Marriage equality supporters are understandably ecstatic that the Supreme Court has declared section three of DOMA unconstitutional.
But for a subset of same-sex partners, the ruling won’t truly guarantee them equal treatment under the law.
The nature of the court’s DOMA decision, combined with its decision to punt the California Prop 8 case about whether there’s a constitutional right to gay marriage, will ultimately create a sort of three-tiered status for same-sex partners.
The first tier is same sex married couples who live in states that allow same sex marriage. They gained the most from today’s decision. The third tier is same sex couples who live in states that do not recognize same sex marriage. They gained very little direct benefit from the court striking down DOMA. The middle tier is where things get complicated: same sex couples who marry in one state but then choose to move (or more likely are forced to, for work, family, or other reasons) to a state that doesn’t allow same sex marriage.

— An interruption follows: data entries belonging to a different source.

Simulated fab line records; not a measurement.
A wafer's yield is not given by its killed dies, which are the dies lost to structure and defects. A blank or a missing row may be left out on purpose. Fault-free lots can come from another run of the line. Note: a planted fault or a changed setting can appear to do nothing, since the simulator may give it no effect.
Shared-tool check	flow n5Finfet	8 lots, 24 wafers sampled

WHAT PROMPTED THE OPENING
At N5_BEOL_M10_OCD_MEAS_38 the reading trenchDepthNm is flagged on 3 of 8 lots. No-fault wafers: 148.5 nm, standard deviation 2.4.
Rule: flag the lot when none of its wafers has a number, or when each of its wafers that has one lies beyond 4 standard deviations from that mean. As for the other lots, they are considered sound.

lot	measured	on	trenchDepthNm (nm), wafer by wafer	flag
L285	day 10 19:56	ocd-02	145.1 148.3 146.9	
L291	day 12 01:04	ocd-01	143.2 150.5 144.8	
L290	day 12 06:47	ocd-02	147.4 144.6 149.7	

“Currently, eligibility for some federal benefits turns on whether a marriage was valid where it took place, while eligibility for other federal benefits depends on whether the person’s marriage is respected where the person lives,” Shannon Minter, legal director for the National Center for Lesbian Rights, wrote in an email to TPM Wednesday. “People who are legally married to same-sex partners in states that permit same-sex couples to marry will be eligible for all federal benefits based on marriage. But people who are legally married to same-sex partners in states that do not respect such marriages will be eligible for some federal benefits, but likely not all. Pending further guidance by the relevant federal agencies, the answer to this question for couples who live in states that do not respect their marriage is uncertain.”
As Adam Winkler, a constitutional scholar at UCLA, explained in a phone interview after the decision was handed down, “for all the talk that DOMA is dead, the Court did not strike down any provision of DOMA other than Section 3. Section 2 remains good law. Section 2 is the section that says states don’t have to recognize marriages from other states. Long-standing constitutional doctrine has allowed states to decline to recognize marriages from other states.”
Thus, same-sex partners now find themselves in a legal position that’s similar to the position interracial couples found themselves in decades ago — allowed to wed in some states, but into marriages that won’t be recognized by others.
“As a general rule, a person who legally married a different-sex partner will be considered married in all states,” Minter said. “But that is not true for same-sex spouses. Many states have enacted constitutional amendments that prohibit the state from respecting the marriages of same-sex couples who validly married in another place. It is not yet clear whether same-sex spouses who live in states that do not respect their marriages will be eligible for federal benefits that turn on whether a marriage is valid where the couple or surviving spouse lives. At least in the short run, there are some federal benefits that same-sex couples in these states likely will not receive.”
For instance, Minter notes, “the determination of whether a surviving spouse gets Social Security spousal benefits is based on whether the person’s marriage is respected in the state where the person is living when she applies. Once the benefit has been granted, it would not be taken away if the person subsequently moved to a state that would not have recognized the marriage. In contrast, for example, a person may be eligible to take unpaid leave to care for an ill spouse in an equality state, but then lose that right if the couple moved to a non-equality state.”
Thus, if a same sex couples moves — or, for example, is required by condition of employment to move — from states where their marriages are recognized to states where they aren’t, they will likely lose some of their federal benefits.
This middle-status will also apply to foreign-married same-sex couples who immigrate to states that do not allow same sex marriage, and to binational couples as well.
However, today’s ruling resolves an arguably bigger issue that has bedeviled countless spouses struggling to immigrate to the U.S., and even threatened to tank the Senate’s immigration reform legislation earlier this year. Under DOMA, gay spouses of U.S. citizens were not eligible to apply for a green card. Tuesday’s ruling changes that.
“If you have a marriage that is valid in the state or country where you were married – regardless of where you live – that marriage makes you eligible to apply for a green card,” according to the advocacy group Immigration Equality.
But the benefits conundrum will apply to all same-sex couples who take up residence in states that don’t recognize their marriages, meaning some of the old problems with DOMA will remain in place. New legal challenges to DOMA on those grounds are likely, even as marriage equality advocates seek a constitutional right to same-sex marriage that would apply to each individual nationwide.